## PDF Extract Automation

Below are the steps taken by the automation to extract information from PDFs in a given folder. All data for these PDFs was generated by the Faker library.

### 1.0 Import Packages
The main package used for PDF extraction is pypdf although pypdf2 can also be used for these purposes.

In [1]:
import time
t0 = time.time()

import os
import re
import faker
import random
import warnings
import pandas as pd
from datetime import date
from pypdf import PdfReader

warnings.filterwarnings("ignore", category=FutureWarning) 

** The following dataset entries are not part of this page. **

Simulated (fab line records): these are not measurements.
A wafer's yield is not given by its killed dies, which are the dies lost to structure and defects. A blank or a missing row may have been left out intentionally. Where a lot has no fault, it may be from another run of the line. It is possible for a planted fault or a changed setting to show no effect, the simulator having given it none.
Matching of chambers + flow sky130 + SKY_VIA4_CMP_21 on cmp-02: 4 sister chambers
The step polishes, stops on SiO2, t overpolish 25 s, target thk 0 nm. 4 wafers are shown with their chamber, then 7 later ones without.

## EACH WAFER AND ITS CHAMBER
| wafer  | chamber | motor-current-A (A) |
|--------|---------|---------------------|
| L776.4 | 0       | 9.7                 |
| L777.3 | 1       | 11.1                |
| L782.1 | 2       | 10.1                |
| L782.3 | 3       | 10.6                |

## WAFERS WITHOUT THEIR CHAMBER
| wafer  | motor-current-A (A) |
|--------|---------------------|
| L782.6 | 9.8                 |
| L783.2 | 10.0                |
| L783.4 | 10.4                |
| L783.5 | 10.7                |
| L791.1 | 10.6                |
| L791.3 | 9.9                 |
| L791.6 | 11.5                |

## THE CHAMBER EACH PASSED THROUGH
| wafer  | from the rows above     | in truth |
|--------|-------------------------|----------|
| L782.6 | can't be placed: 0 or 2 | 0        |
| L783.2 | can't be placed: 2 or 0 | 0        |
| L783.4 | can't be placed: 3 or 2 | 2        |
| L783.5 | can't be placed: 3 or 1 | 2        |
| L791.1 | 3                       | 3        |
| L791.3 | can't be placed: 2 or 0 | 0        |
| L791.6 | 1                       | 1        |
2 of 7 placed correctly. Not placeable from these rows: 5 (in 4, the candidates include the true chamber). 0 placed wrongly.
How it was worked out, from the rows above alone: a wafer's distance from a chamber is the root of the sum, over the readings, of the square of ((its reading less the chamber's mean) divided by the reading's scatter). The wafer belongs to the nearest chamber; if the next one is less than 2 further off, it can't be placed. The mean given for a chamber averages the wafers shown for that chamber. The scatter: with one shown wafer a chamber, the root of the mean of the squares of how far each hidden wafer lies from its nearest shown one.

### 2.0 Extract data from PDFs in a given folder
Data from all PDFs in the folder below will be extracted and stored in the dictionary extract_dict. Columnlist includes the names of all PDF fields pulled ahead of time.

In [2]:
folder = 'SamplePDFs'
os_folder = '\\' + folder

columnlist = ['Year', 'Employee Name', 'Employee SSN', 'Agency Name', 'Agency code', 'Agency Contact', 'Agency Phone', 'DOE DP amount', 'DOE 67 amount']
file_names = []

extract_dict = dict.fromkeys(columnlist)
for i in columnlist:
    extract_dict[i] = []
    

file_list = os.listdir(os.getcwd()+os_folder)

for i in file_list:
    file = folder + '/' + i
    pdf_object = open(file, 'rb')
    pdf_file = PdfReader(pdf_object)
    pdf_dict = pdf_file.get_form_text_fields()
    pdf_object.close()
    file_names.append(file)
    for y in columnlist:
        extract_dict[y] = extract_dict[y] + [pdf_dict[y]]

    

### 3.0 Store in .csv output file
The extracted data will be stored in the CSV file: 'AutomationOutput.csv'

In [3]:
df = pd.DataFrame.from_dict(data = extract_dict)
df = df.reset_index(drop = True)
df['File'] = ""
df['File'] = file_names
df['Agency Phone'] = df['Agency Phone'].astype(str)
df['Agency Phone'] = df['Agency Phone'].str.replace(r"(\d{3})(\d{3})(\d{4})", r"(\1) \2-\3")

df['Employee SSN'] = df['Employee SSN'].astype(str)
df['Employee SSN'] = df['Employee SSN'].str.replace(r"(\d{3})(\d{2})(\d{4})", r"\1-\2-\3")

df.to_csv('Bono_Class.csv', index=False)
t1 = time.time()
total_time = t1 - t0
total_time = round(total_time,2)

today = date.today()
datelist = ['%m-%d-%Y', '%B %d, %Y']
todaylist = [today.strftime(i) for i in datelist]

print('This automation ran on: ' + todaylist[-1])

print('This automation ran in: ' + str(total_time) + ' seconds')



This automation ran on: April 17, 2023
This automation ran in: 2.04 seconds